Tenants in Common Ownership

I seem to have been directly in the path of “TIC” real estate offerings all year long. Even though TIC interests in real estate have been around for years, interest has increased dramatically since 2002, when the IRS provided guidance. A revenue procedure that indicated that a taxpayer can use a TIC investment, if properly structured, as either relinquished property or replacement property in a qualifying tax-free exchange.

The real estate industry has perceived the new revenue procedure as the IRS’s “stamp of approval,” and a “TIC rush” in real estate TIC investments has been on ever since. I have been in a quandary over this new product with warning comments coming from very qualified real estate brokers, and positive comments from equally qualified brokers about the huge advantage for the investor of owning, for a modest amount of money, a fractional interest in a large institutional-grade investment property.

Hopefully this information will bring those who read it, to a level of understanding of what a TIC is in the world of commercial real estate.

First of all I have been amazed to be told that what is going on now with TIC ownership and the IRS is simply a “revenue procedure” and the IRS has actually NOT RULED on the TIC investment, the jury is still out on that ruling.

There is a real requirement for anyone interested in a TIC investment to engage tax counsel to review a TIC agreement to see if it will be treated as a partnership for tax purposes, and therefore not qualifying for a tax-free exchange.

As with any real estate investment, the investor must obtain and examine due-diligence information about the property. Information would include property inspection reports, environmental reports, property survey and financial analysis of the prior operation of the property.

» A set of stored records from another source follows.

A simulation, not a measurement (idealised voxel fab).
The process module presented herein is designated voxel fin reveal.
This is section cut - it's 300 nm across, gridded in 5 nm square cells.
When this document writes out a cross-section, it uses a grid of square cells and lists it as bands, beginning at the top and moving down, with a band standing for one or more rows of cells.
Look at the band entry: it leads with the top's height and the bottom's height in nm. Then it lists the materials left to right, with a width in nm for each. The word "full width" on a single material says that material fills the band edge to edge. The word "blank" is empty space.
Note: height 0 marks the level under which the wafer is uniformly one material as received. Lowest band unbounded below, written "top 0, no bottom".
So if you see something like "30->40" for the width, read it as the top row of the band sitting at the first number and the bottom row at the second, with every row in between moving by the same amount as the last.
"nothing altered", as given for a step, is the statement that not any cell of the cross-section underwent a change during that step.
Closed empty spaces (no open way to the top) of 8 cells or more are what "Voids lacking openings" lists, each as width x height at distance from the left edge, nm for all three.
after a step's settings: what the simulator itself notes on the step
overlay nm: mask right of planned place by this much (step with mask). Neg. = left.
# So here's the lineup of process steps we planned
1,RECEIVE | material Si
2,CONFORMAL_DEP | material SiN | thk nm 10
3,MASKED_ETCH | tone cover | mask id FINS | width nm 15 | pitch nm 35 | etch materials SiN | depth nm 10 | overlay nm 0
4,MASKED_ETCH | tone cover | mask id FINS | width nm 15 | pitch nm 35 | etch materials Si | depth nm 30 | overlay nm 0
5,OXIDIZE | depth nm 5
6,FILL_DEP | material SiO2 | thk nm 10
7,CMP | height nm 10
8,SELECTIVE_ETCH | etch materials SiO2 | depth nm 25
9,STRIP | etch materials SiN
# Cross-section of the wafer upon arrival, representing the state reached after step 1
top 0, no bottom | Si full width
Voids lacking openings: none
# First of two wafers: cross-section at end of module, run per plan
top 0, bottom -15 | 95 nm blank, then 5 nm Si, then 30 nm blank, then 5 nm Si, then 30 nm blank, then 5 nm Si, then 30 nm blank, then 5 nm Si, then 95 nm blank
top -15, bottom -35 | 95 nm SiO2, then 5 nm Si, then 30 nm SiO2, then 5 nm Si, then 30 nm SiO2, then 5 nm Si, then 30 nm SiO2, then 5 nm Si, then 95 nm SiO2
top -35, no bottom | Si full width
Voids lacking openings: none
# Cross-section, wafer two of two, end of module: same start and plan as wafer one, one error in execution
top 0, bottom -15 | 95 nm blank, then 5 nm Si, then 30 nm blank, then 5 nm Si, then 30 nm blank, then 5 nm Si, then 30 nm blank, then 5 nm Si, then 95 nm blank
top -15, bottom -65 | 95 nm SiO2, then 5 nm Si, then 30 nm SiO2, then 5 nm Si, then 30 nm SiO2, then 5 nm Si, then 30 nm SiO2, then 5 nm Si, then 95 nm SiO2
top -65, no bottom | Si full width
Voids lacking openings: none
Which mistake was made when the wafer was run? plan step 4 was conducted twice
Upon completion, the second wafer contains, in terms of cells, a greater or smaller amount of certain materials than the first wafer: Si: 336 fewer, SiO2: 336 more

The investor must also consider the ability to resell their interest in the TIC. A significant consideration should be the management of the property. Decisions to sell, borrow funds, lease, or hire a property manager are controlled by the TIC agreement and unanimous approval for these decisions is required. One negative vote could block the will of the other owners.

Finally one should make sure that drafting the TIC agreement into a carefully structured agreement is of the utmost concern as the IRS can re-characterize it as creating a “partnership” for tax purposes and the result is that the ability to exchange on a tax-free basis into or out of a TIC is destroyed.

The IRS has provided definitive guidance to taxpayers in structuring sound transactions. The distinctions between a TIC interest in real estate and a partnership are not clear.

The danger, of course, is that an exchange involving a TIC interest that was treated as a partnership by the IRS would be a taxable sale.

Rev. Proc. 2002-22 provides IRS guidance for safely structuring a TIC interest so that it will not be deemed a partnership, and a taxable sale.

To obtain a favorable ruling each of the Revenue Procedure’s 15 requirements must be met. The 15 requirements are:

1. TIC Ownership- Each co-owner must hold title to the property as a tenant in common under local law.

2. Number of Co-Owners – The number of co-owners cannot exceed 35 persons.

3. No Treatment of Co-Ownership as an Entity. The owners must not act like an entity. They cannot file a partnership or corporate tax return, conduct business under a common name or refer to themselves as partners, shareholders, or members of an entity.

4. Co-Ownership Agreement – The Revenue Procedure specifically allows co-ownership agreements.

5. Voting – TIC Agreement may include voting provisions. Co-Owners holding no more than 50% of the undivided interest in the property must approve any specific action and that voting must be unanimous approval.

6. Restrictions on Alienation – There can be no restrictions on the right to transfer, partition, or encumber a co-owner’s interest in the property. Certain restrictions are allowed such as restrictions on alienation contained in loan documents that are commercial and customary. The sponsor or the master lessee may have a right to make the first offer to buy the co-owners interest but the more common right of first refusal is not specifically allowed.

7. Sharing Proceeds and Liabilities Upon Sale – If the property is sold, any debt secured by a blanket lien must first be satisfied before distributing the remaining proceeds to the co-owners.

8. Proportionate Sharing of Profits and Losses – Each of the co-owners must share all profits and losses in proportion to their undivided interests in the property.

9. Proportionate Sharing of Debt – Co-owners must share in any indebtedness secured by a blanket lien in proportion to their undivided interests.

10. Options – The Revenue Procedure allows call options to be issued by co-owners.

11. No Business Activity – The co-owners activities “must be limited to those customarily performed in connection with the maintenance and repair of rental real property.

12. Management and Brokerage Agreements – Co-owners may not enter into management or brokerage agreements unless they are “renewable” annually.

13. Leasing Agreements – All leases must be bona fide leases for federal tax purposes.

14. Loan Agreements – No co-owner, sponsor, manager, or lessee may make a loan to acquire a TIC interest in the property.

15. Payment to Sponsor – Any payment to a sponsor must reflect the fair market value of the services provided and may not be based on income or profit from the property.

The most significant problems in a TIC interest will be the requirement for unanimous consent to sell, finance, or enter into a management contract with respect to the property.

Most transactions will probably be structured under a long-term Master Lease to avoid the requirement for unanimous consent for leasing or entering into a management contract.

The Revenue Procedure will become the standard for structure in the TIC common transactions. A sponsor of TIC transactions will likely structure all of their transactions so that its requirements are met, and the investor/taxpayer can be assured that their tax-free exchange transaction will be fully tax-free.

Understanding the TIC offering, the property, from a real estate view, and the 15 requirements that need to be met, will hopefully give those who read this article, insight to understand a Tenant-in-Common Transaction.